Vernace, reputed Colombo capo Anthony Russo and Gambino associate Todd LaBarca also stand accused of four borough murders. According to one of 12 indictments returned in Brooklyn, Russo shot Colombo underboss Joe Scopo as he sat in the passenger seat of a car outside his Ozone Park home. Vernace allegedly murdered owners Richard Godkin and John D’Agnese inside the Shamrock Bar on Jamaica Avenue in April 1981. He was acquitted of state homicide charges in the case in November 2002. And LaBarca has been charged with pumping a single bullet into the back of the head of Gambino associate Marty Bosshart and dumping his body on 155th Street in Howard Beach in January 2002.
The cases were aided by confidential informants who surreptitiously recorded the accused discussing various criminal acts, including LaBarca allegedly boasting of the Bosshart hit.
The culture of turning on fellow members of a criminal enterprise has been pervasive in recent years. Perhaps the most notable examples are former Gambino underboss Salvatore Gravano, who helped put away the late Gambino boss and Howard Beach resident John Gotti; and Bonanno family boss Joseph Massino, former owner of the now defunct CasaBlanca restaurant in Maspeth, who cooperated with federal authorities after facing the death penalty.
For the mob, “it’s absolutely an ongoing problem, and that’s not going to end,” Abadinsky said of gangsters wearing wires. “We certainly will see more informants. But you’d think [members] would be more cautious by now.”
Abadinsky asserted that this has led to what he deemed a “recruiting problem” for the mob.
“What young Italian male, third or fourth generation, wants to get involved in organized crime?” he asked rhetorically. “It doesn’t make sense.”
Those who choose to follow that path, Abadinsky noted, are select individuals who “for the most part are psychopaths.”
“They like hurting people, they like the subculture, they like ‘The Sopranos,’” he said. “There’s definitely an element of life imitating art. They’re attracted to the glorified lifestyle.”

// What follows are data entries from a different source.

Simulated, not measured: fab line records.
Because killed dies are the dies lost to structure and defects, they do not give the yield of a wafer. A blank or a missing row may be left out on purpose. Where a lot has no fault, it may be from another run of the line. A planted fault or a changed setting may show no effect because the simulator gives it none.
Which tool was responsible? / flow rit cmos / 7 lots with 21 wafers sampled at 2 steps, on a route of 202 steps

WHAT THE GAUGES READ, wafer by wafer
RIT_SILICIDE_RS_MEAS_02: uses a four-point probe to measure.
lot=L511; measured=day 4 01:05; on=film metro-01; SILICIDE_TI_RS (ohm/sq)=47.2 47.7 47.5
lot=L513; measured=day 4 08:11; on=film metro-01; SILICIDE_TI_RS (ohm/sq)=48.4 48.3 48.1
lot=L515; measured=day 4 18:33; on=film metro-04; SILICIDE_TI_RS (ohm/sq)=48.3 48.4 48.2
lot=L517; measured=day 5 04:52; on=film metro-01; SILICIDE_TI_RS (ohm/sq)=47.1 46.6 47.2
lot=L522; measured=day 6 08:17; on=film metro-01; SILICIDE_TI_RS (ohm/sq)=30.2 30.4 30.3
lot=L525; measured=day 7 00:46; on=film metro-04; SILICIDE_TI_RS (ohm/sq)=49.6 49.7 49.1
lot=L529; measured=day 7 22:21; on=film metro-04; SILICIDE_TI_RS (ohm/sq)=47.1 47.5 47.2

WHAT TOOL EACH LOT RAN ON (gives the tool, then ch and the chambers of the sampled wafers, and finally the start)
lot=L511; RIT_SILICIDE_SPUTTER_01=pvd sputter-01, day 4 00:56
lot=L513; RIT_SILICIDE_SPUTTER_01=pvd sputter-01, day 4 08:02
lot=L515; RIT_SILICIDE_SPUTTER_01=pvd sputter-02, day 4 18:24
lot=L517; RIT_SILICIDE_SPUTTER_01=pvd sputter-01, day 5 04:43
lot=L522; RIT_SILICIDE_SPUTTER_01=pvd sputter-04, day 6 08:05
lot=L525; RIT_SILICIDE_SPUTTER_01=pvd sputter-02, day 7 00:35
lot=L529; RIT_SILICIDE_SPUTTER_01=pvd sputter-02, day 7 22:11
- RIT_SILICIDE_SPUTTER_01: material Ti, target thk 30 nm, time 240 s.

According to the U.S. Attorney General’s Office, the charges carry a variety of maximum penalties, including life in prison.
Asked if the indictments would result in substantial convictions and guilty pleas, Abadinsky said the federal Racketeer Influenced and Corrupt Organizations Act “makes it relatively easy” to pin a conspiracy on the defendants.
“If not all of them will be convicted, certainly the made guys will,” he said.